Do you need a $199 mechanical keyboard? Probably not. But should you buy a $199 keyboard? If you’re looking to upgrade your typing experience, the Das Keyboard 6 Professional should be on your radar—as long as you care more about nailing the basics than a laundry list of features.
That is to say: the 6 Pro is more classy than flashy. I mean that quite literally considering the lack of RGB lighting, but the keyboard also lacks wireless connectivity, macros, emoji buttons, or much in the way of differentiating features. A couple of USB-C ports and an instant sleep button are Das Keyboard’s most daring additions.
Still, as far as this reviewer is concerned, the 6 Pro’s spartan approach is a good thing. There are plenty more extravagant keyboards on the market—including from Das Keyboard itself—so it’s refreshing to see a product that chooses instead to hone in on the essentials.
An Understated Design
- Dimensions: 17.5 x 5.31 x 1.17in (444.5 x 135.5 x 29.8mm)
- Weight: 2.89lb (1.31kg)
- Key switch type: Cherry MX Brown (tested), Cherry MX Blue
- Available layouts: 104 US, 105 UK, 105 DE, 105 NO
- Keycaps: Double shot ABS
I’ll admit that the Das Keyboard 6 Pro didn’t initially catch my eye. Sure, I appreciated that the keyboard wasn’t as loud as the myriad gaming keyboards out there, but the protruding section around the volume knob meant it also wasn’t quite as minimalist as I’d like. Once I actually received the keyboard, however, its build quality and attention helped it stand out.

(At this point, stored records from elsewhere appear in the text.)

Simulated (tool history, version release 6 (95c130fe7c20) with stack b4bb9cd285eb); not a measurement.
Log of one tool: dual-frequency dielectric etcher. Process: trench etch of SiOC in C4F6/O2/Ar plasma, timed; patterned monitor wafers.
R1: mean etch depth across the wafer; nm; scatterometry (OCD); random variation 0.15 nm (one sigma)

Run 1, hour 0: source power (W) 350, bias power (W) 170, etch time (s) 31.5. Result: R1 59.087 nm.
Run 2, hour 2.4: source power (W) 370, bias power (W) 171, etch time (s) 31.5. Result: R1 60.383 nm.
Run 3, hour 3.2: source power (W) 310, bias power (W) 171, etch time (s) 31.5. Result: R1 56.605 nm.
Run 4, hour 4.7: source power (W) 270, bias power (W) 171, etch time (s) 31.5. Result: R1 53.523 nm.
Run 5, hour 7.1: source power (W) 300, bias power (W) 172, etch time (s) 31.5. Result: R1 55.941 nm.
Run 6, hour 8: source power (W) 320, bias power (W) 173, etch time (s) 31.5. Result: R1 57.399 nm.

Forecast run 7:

For one, the keyboard feels hefty at 2.9lb (1.31kg) thanks to its aluminum top plate. The tilting mechanism is unusually sturdy, with a pair of brass screw-on feet instead of the usual little plastic kickstands. Meanwhile, the Cherry MX Brown key switches on my review unit are known for their durability, and solid feedback (more on this later).
The keyboard’s lighting gives it an edge over some competition as well. Cheap mechanical keyboards—even those with good switches—often have uneven lighting due to cheap keycaps. No such issue here; the double shot keys allow the white LED lighting to shine uniformly through the translucent keycap fonts.
In case you’re wondering why one wouldn’t just buy an RGB keyboard and set the backlight color to white: it’s been my experience that doing so rarely leads to the uniform illumination of pure white LEDs. Often times individual keys will have a slight hue shift, and they may drift further away from each other over time. Besides, it eliminates the risk of being in a meeting and accidentally activating an RGB keyboard’s rave mode (yes, this has happened to me).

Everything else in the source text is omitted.